The office of “Opportunities for the Majority” of the Inter-American Development Bank worked in partnership with a team of Columbia SIPA students to analyze the current ‘bottom of the pyramid market’ and create a tool, strategy and methodology, to assess the poverty penalty in Latin America. Poverty penalty refers to the relatively higher cost shouldered by the poor, when compared to the non-poor, in their participation in certain markets. Poverty penalty takes at least five possible forms, depending on specific context: poorer quality, higher price, non-access, non-usage, and catastrophic spending burden.

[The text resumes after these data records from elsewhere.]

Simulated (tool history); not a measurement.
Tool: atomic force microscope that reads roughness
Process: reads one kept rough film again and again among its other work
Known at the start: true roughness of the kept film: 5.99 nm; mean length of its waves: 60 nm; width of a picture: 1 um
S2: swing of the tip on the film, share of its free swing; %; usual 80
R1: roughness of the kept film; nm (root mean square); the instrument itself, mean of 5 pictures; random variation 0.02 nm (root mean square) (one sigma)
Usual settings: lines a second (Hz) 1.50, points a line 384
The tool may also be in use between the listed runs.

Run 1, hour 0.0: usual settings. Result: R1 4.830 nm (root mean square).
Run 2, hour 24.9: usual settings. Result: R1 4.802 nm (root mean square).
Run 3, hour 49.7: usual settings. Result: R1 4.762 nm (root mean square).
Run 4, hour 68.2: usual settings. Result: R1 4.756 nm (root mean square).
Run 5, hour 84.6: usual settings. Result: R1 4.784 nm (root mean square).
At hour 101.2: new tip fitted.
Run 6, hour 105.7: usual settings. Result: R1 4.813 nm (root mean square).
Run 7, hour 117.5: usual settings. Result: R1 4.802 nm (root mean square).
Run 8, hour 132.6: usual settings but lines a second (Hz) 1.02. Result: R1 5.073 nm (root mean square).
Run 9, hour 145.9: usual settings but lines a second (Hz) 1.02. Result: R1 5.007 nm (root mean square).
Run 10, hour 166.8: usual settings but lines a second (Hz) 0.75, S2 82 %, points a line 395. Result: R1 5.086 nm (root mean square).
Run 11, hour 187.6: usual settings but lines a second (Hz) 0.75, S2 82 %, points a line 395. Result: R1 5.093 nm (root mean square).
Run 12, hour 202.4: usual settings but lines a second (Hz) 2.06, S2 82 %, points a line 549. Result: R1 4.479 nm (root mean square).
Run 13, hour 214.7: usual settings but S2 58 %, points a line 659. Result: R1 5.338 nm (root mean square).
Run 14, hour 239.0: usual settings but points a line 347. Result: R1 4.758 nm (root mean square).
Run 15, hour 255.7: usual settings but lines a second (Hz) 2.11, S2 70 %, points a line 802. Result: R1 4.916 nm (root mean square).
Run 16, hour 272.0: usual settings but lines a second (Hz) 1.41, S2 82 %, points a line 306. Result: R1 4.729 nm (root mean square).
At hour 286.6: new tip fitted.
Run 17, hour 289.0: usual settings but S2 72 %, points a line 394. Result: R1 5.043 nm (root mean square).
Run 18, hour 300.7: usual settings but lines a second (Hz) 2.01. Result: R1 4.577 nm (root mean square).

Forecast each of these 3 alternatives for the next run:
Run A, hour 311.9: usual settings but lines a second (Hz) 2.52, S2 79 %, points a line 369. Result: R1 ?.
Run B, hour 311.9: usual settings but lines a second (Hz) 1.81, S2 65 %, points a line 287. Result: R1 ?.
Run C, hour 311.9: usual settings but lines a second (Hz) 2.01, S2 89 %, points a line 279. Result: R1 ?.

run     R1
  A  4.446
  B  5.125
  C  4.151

In construction of the strategy and methodology, we completed an in depth theoretical background review of research sources, selected two countries for testing (Mexico and Peru), analyzed country-wide household surveys, selected indicators (i.e. access to water), and assigned normative weights. Furthermore, the Capstone team developed a two-pronged approach comparing the poverty penalty across countries and presented a comprehensive picture of how the poor interact with markets at the local level. Ultimately, this tool will be used by the Inter-American Bank and their stakeholder partnerships to review potential investment in the Latin American region to benefit the ‘bottom of the pyramid’ income segment communities. In addition, this tool will review existing investment programs, provide evidence of its added value to the community, and its narrowing impact to the poverty penalty.